That disconnect may leave motorists wondering why gasoline prices haven't dropped more than they have.

The average price for West Texas intermediate crude oil fell from $95.70 a barrel on July 29 to $82.26, or 14 percent, on Aug. 19, the most recent full week available from the U.S. Energy Information Administration. During that period, the price of a gallon of regular gasoline in metro Little Rock dropped from $3.57 to $3.45, or 3.4 percent, according to AAA.

Similarly, in the past month the price of regular statewide has fallen 3.1 percent.

Crude oil prices account for 68 percent of the cost of a gallon of gasoline, according to the Energy Information Administration.

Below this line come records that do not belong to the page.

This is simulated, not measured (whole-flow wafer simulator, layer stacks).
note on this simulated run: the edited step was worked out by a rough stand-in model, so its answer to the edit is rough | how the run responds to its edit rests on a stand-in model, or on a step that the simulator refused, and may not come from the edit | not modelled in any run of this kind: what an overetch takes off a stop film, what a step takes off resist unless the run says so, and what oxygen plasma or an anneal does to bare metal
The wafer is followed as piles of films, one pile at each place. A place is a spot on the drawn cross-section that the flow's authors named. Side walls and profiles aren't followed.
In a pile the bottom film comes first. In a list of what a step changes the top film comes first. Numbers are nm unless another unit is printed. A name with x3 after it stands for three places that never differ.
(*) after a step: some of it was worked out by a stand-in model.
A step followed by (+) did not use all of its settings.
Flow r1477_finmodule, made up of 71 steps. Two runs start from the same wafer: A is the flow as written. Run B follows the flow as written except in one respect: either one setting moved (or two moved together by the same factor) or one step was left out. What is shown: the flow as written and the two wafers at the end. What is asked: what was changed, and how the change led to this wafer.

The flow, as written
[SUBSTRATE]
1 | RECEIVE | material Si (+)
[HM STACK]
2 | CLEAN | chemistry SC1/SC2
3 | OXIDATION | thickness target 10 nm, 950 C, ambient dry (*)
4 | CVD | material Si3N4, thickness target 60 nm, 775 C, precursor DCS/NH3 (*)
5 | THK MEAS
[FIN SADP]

"There's an old saying in [the] gasoline [industry]," Judy Dugan, research director for Consumer Watchdog in Santa Monica, Calif., said Monday. "Prices go up like a rocket and down like a feather. There is a higher disconnect between the actual price of oil and the price of gasoline." Gasoline prices have been viewed as the "last bastion of competition," Dugan said, "but in this case that appears to have failed." Still, gasoline prices in the state vary significantly.

Gasbuddy.com, a website that allows consumers to post the lowest and highest gasoline prices they've seen, reported that the lowest price on Monday in Arkansas was $3.09 at a Phillips 66 station on Asher Avenue in Little Rock. The highest price was $3.73 at a Citgo station on Van Buren Street in Eureka Springs.

Refining accounts for about 15 percent of the cost of a gallon of gasoline, taxes cover about 11 percent and distribution and marketing accounts for 6 percent.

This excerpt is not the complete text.